Valley News Correspondent
Published: 7/2/2019 10:00:22 PM
Modified: 7/3/2019 5:45:23 PM

Dave Eagle, half of the team bringing Upper Valley eaters an exuberant fusion menu at Isaac B’s Diner on Route 10 in Orford, likes to reverse the cliché about bringing the farm to the table. Isaac B’s ethos is not farm to table, he said, but table to farm.

The reason is easy to see. Look out any window in the 28-seat restaurant and you see hills, fields and gardens. Eagle and his partner in life as in food, Melanie Gregg, started work at Isaac B’s in early March, in the space that used to house Ariana’s restaurant, after moving from the West Coast.

“We were so done with Southern California,” said Gregg, who grew up there and prior to coming east worked as Director of Edible Agriculture at a farm in Costa Mesa that raised produce for area chefs.

Eagle is originally from Huntington, Long Island. “I was raised by two people from Brooklyn: Our farm to table was called vacation.”

Eagle had also been working as a cook in Southern California. Prior to that he lived in Brattleboro from 2006 to 2017, and worked at a farm in Guilford, Vt.

Gregg and Eagle, both in their 40s, saw an ad for the restaurant jobs on Craigslist last fall and acted quickly. They were hired in the late fall and Eagle moved to Orford in December. Gregg came this March, after making a few trips back and forth from California to help set up, Eagle said. Despite both arriving in the dead of a northern New England winter, they are still here — and enjoying themselves.

“It’s nice to be able to walk outside into the fields and gardens. Everywhere you look it’s nature,” Gregg said.

The diner is named for Isaac Bickford, who built the handsome red brick Greek Revival-style house in 1835. Next to the house is an old carriage house, which in recent years has been a restaurant. The property had belonged for decades to Forrest Bunten, who grew pumpkins and raised a dairy herd. After his death, in 2005, his daughter Chris Bunten, one of seven children, came back to the farm with her then-husband Bruce Balch. Apart from making cream, cheese, yogurt and ice cream from their herd of Devon cows, they also opened the Bunten Farmhouse Kitchen.

After the Balches decided to concentrate on the farm rather than the diner, they leased the restaurant space in 2011 to chef Martin Murphy, who opened Ariana’s, a fine-dining restaurant.
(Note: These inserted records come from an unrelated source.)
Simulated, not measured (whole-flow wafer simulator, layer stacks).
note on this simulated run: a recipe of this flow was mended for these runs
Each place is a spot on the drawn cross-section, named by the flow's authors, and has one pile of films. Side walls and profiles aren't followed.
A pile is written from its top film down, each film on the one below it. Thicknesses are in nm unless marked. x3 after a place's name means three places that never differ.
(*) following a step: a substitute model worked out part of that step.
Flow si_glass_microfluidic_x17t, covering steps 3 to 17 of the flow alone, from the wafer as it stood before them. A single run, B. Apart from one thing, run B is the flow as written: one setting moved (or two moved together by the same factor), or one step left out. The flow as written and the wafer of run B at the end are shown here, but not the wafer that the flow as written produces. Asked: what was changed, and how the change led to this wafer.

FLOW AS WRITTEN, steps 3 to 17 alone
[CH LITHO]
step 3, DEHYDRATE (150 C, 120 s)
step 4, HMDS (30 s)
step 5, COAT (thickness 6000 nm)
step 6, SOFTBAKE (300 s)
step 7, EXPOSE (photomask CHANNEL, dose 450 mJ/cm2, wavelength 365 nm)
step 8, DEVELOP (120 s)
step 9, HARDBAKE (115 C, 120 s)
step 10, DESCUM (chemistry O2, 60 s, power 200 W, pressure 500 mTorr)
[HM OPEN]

In 2014, Bradford, Vt., dairy farmer Paul Knox bought the property from Bunten and Balch, after there had been discussion about subdividing it. He leased it to Hal Covert and Rebecca Golding of Peaked Moon Farm, who renamed the property the Bickford Homestead. Murphy left the site and reopened Ariana’s at the Lyme Inn in January, 2018. Peaked Moon took over the restaurant space and went in search of cooks.

Enter Eagle and Gregg.

The diner, which is closed Monday and Tuesday, has an open kitchen plan, so that both diners and bar patrons can see the duo prepare meals and watch Eagle make bread from scratch.

The carriage house still has its original lines, and broad wooden beams. “Every piece of wood (in the carriage house) has been standing there since 1835,” Eagle said. During their tenure, the Balches also built a small addition to accommodate more diners.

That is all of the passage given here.